Model card code for local inference doesn't work
Hi, I'm trying to run this locally.
There's some obvious bugs in code given in the model card (like import torch
missing, or model
not being defined, or part of the model being on the GPU and part on the CPU).
After fixing them, I end up with:
import torch
from transformers import AutoTokenizer, AutoModelForCausalLM
from snac import SNAC
device = torch.device('cuda')
base_model = AutoModelForCausalLM.from_pretrained("canopylabs/3b-es_it-pretrain-research_release", torch_dtype=torch.float16)
tokenizer = AutoTokenizer.from_pretrained("canopylabs/3b-es_it-pretrain-research_release")
snac_model = SNAC.from_pretrained("hubertsiuzdak/snac_24khz").to(device)

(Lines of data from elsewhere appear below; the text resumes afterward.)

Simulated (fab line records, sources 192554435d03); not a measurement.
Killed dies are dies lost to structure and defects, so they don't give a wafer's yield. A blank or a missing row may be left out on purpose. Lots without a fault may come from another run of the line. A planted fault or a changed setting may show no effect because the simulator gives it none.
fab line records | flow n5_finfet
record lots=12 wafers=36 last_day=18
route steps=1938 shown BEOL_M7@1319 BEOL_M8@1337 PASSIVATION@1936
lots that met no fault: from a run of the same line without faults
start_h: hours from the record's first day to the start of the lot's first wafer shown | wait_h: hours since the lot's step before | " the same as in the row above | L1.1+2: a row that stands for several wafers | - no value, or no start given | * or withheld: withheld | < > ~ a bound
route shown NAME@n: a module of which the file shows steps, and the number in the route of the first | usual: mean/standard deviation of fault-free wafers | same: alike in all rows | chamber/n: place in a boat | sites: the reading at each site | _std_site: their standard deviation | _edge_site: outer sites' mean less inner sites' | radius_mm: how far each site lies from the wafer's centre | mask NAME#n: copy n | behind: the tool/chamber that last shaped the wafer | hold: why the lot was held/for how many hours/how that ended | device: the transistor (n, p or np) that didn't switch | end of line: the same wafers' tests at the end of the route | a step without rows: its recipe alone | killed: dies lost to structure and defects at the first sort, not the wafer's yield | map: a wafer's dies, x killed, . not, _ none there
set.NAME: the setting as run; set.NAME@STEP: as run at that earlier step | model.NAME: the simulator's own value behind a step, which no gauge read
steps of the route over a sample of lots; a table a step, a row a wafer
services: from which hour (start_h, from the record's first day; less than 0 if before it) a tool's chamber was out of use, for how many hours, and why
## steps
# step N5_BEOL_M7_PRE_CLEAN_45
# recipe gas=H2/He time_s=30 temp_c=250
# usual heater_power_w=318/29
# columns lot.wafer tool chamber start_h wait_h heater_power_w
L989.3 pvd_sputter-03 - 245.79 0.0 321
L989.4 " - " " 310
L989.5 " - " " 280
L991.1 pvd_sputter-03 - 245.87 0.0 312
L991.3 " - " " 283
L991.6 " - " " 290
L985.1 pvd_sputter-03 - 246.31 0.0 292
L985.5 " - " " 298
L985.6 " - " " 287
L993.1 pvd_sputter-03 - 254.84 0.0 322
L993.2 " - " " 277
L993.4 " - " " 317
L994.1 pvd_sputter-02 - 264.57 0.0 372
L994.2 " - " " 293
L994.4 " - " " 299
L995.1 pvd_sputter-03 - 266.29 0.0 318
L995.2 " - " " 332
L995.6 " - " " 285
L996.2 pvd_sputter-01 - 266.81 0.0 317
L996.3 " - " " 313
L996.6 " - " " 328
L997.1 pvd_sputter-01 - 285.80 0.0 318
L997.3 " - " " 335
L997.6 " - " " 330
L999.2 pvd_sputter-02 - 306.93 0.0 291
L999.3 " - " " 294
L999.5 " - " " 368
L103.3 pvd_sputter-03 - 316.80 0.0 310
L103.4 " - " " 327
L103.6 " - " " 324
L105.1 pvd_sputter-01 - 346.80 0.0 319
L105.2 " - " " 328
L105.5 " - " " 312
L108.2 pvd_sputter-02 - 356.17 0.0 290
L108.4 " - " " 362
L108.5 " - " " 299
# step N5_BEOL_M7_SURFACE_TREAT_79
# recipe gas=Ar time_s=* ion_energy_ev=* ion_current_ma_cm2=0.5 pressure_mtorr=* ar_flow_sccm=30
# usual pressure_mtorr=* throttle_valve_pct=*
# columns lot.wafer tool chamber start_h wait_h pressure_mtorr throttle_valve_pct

prompt = "alloy (intense_fear_dread_apprehension_and_horror): Estoy atrapado, por favor ayúdame."
input_ids = tokenizer(prompt, return_tensors="pt").input_ids
output = base_model.generate(input_ids)
audio_tokens = output[0].tolist() # Postprocess generated tokens (simplified)
trimmed = [t - 128266 for t in audio_tokens if t >= 128266] # Trim to multiple of 7, subtract offset, and decode
layer_1, layer_2, layer_3 = [], [], []
for i in range(len(trimmed) // 7):
layer_1.append(trimmed[7*i])
layer_2.append(trimmed[7*i+1])
layer_3.extend(trimmed[7*i+2:7*i+4])
layer_2.append(trimmed[7*i+4])
layer_3.extend(trimmed[7*i+5:7*i+7])
layers = [
torch.tensor(layer_1).unsqueeze(0).to(device),
torch.tensor(layer_2).unsqueeze(0).to(device),
torch.tensor(layer_3).unsqueeze(0).to(device),
]
audio = snac_model.decode(layers).squeeze().cpu().numpy()
which now gives the error:
The attention mask and the pad token id were not set. As a consequence, you may observe unexpected behavior. Please pass your input's `attention_mask` to obtain reliable results.
Setting `pad_token_id` to `eos_token_id`:128001 for open-end generation.
The attention mask is not set and cannot be inferred from input because pad token is same as eos token. As a consequence, you may observe unexpected behavior. Please pass your input's `attention_mask` to obtain reliable results.
/pytorch/aten/src/ATen/native/cuda/Indexing.cu:1500: indexSelectSmallIndex: block: [0,0,0], thread: [0,0,0] Assertion `srcIndex < srcSelectDimSize` failed.
/pytorch/aten/src/ATen/native/cuda/Indexing.cu:1500: indexSelectSmallIndex: block: [0,0,0], thread: [1,0,0] Assertion `srcIndex < srcSelectDimSize` failed.
/pytorch/aten/src/ATen/native/cuda/Indexing.cu:1500: indexSelectSmallIndex: block: [0,0,0], thread: [2,0,0] Assertion `srcIndex < srcSelectDimSize` failed.
/pytorch/aten/src/ATen/native/cuda/Indexing.cu:1500: indexSelectSmallIndex: block: [0,0,0], thread: [3,0,0] Assertion `srcIndex < srcSelectDimSize` failed.
/pytorch/aten/src/ATen/native/cuda/Indexing.cu:1500: indexSelectSmallIndex: block: [0,0,0], thread: [4,0,0] Assertion `srcIndex < srcSelectDimSize` failed.
/pytorch/aten/src/ATen/native/cuda/Indexing.cu:1500: indexSelectSmallIndex: block: [0,0,0], thread: [5,0,0] Assertion `srcIndex < srcSelectDimSize` failed.
/pytorch/aten/src/ATen/native/cuda/Indexing.cu:1500: indexSelectSmallIndex: block: [0,0,0], thread: [6,0,0] Assertion `srcIndex < srcSelectDimSize` failed.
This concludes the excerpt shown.